Hello, Knimers,
I’m facing a problem that should be very easy to solve: I need to automatically download a series of (monthly) files from the same server, choosing files by inserting “start date” and “end date” of an arbitrary interval. These files are open and contain public data of the Brazilian national health system (from the servers of DataSUS, its IT Department). Such files are available from either one of two different sources: a) a “transfer page” from DataSUS, from where different (either individual or multiple) subsets of data can be selected using a series of six drop-down menus (at < Transferência de Arquivos – DATASUS >), but up to this moment, I only know how to do it manually; or b) an FTP server (where: Protocol: “ftp://”; Host: “ftp.datasus.gov.br”; Path: “/dissemin/publicos/SIASUS/200801_/Dados/”; Generic File name: “PARS2403” (where “PA” stands for the subset of data; “RS” is the particular Brazilian state (from a total of 27), “24” represents the year (2024), and “03” is the month (March)); File extension: “.dbc” (a proprietary format for compressing microdata files); and so, this full generic url becomes: ftp://ftp.datasus.gov.br/dissemin/publicos/SIASUS/200801_/Dados/PARS2403.dbc
Besides, Brazilian Health Ministry provides a free software (TabWin - that uses a graphic interface and is available at the same “trasfer page” cited above) to decompress DBC files (to DBF format) and to convert them into CSV format.
So, the (yet to be solved) task is: how could I automate the download of a series of X files using a workflow in Knime?
After trying (without success) several options (including “FTP connector + Transfer Files”; “GET Request + Binary Objects to Files”; etc.), I have been trying to use the following sequence of nodes:
Create Date&Time Range (for defining Start and End Dates, in the ‘Date&Time’ data type);
Cell Splitter By Position (to generate separate String columns for Year (YY), Month (MM) and Day (DD), all with 2 digits;
String Manipulation (to gather ‘data subset’, ‘state’, ‘year’, ‘mont’, and so to compose each file name in a row);
another String Manipulation (to gather ‘protocol’, ‘host’, ‘path’, ‘file_name’, and ‘file_extension’);
a Table Row to Variable Loop Start (to define ‘files’ and ‘urls’ as flow variables);
External Tool (to access TabWin from inside Knime - but I could not reach to a full configuration of this node with TabWin operating from inside it);
a Loop End node to run all the loops for donwloading all files.

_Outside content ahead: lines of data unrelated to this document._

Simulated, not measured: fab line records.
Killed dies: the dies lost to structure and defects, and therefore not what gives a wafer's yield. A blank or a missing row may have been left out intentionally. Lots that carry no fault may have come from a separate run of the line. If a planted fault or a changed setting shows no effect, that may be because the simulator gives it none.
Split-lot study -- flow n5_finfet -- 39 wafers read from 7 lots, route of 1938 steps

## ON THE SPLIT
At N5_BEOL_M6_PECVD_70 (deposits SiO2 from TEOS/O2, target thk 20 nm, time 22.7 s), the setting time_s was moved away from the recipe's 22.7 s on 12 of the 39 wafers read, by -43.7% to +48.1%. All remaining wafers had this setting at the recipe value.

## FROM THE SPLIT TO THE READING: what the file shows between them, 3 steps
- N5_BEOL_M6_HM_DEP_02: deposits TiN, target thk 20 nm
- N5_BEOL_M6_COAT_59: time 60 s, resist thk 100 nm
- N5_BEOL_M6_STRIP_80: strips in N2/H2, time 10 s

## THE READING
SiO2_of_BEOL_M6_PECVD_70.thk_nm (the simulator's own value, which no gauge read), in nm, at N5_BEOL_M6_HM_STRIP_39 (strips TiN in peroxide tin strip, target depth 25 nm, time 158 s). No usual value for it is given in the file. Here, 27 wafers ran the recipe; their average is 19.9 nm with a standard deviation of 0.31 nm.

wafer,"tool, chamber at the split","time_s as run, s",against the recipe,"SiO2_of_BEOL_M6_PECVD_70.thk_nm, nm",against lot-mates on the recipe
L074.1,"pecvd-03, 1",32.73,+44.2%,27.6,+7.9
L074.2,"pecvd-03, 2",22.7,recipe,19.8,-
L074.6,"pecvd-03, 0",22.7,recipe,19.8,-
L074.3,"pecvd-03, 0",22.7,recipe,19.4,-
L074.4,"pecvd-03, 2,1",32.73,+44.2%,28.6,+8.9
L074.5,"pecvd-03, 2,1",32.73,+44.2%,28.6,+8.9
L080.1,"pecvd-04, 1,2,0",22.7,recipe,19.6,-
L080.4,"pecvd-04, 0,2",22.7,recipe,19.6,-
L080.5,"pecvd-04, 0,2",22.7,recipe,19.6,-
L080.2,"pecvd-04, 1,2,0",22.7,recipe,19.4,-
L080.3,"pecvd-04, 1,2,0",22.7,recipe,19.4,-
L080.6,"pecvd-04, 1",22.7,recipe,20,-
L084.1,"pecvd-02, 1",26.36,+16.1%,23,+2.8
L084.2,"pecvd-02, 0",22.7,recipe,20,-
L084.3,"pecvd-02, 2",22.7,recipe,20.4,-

Here is an image of how far could I reach:
As you can see, the functionality of my workflow stopped at the External Tool node…
Can someone help me? Any alternative sequence of nodes, any functional workflow fits equally well to my needs (except using “R” or “Python”, which are currently far beyond my skills and computational resources).
Thank you for all your support. I really appreciate it.
Looking forward to your esponse.
Rogério.
@rogerius1st it would be best if you could provide the workflow you have already done. Also from your description it is difficult to get a complete idea how the URLs are constructed. Is there a list of all the options that might occur in a selection if you want this to be flexible or to iterate over it.
Also what is the role of the “200801” in the URL. Is this fixed (like SIASUS)?
And again I am not sure if it will be feasible or easy to access TabWin with external tools or decompress/decode your files with a script. Also from what I saw on the site. Some information seems to be stored (just?) as tab delimited files. Might that be an alternative to the DBC files?
Hello, Markus. Thank you once again for trying to help me with my issues…
Detailing the answers:
a) Here is the workflow (exported, no reset) including all data. WF to MLauber - 20250530 with data.knwf (31.9 KB)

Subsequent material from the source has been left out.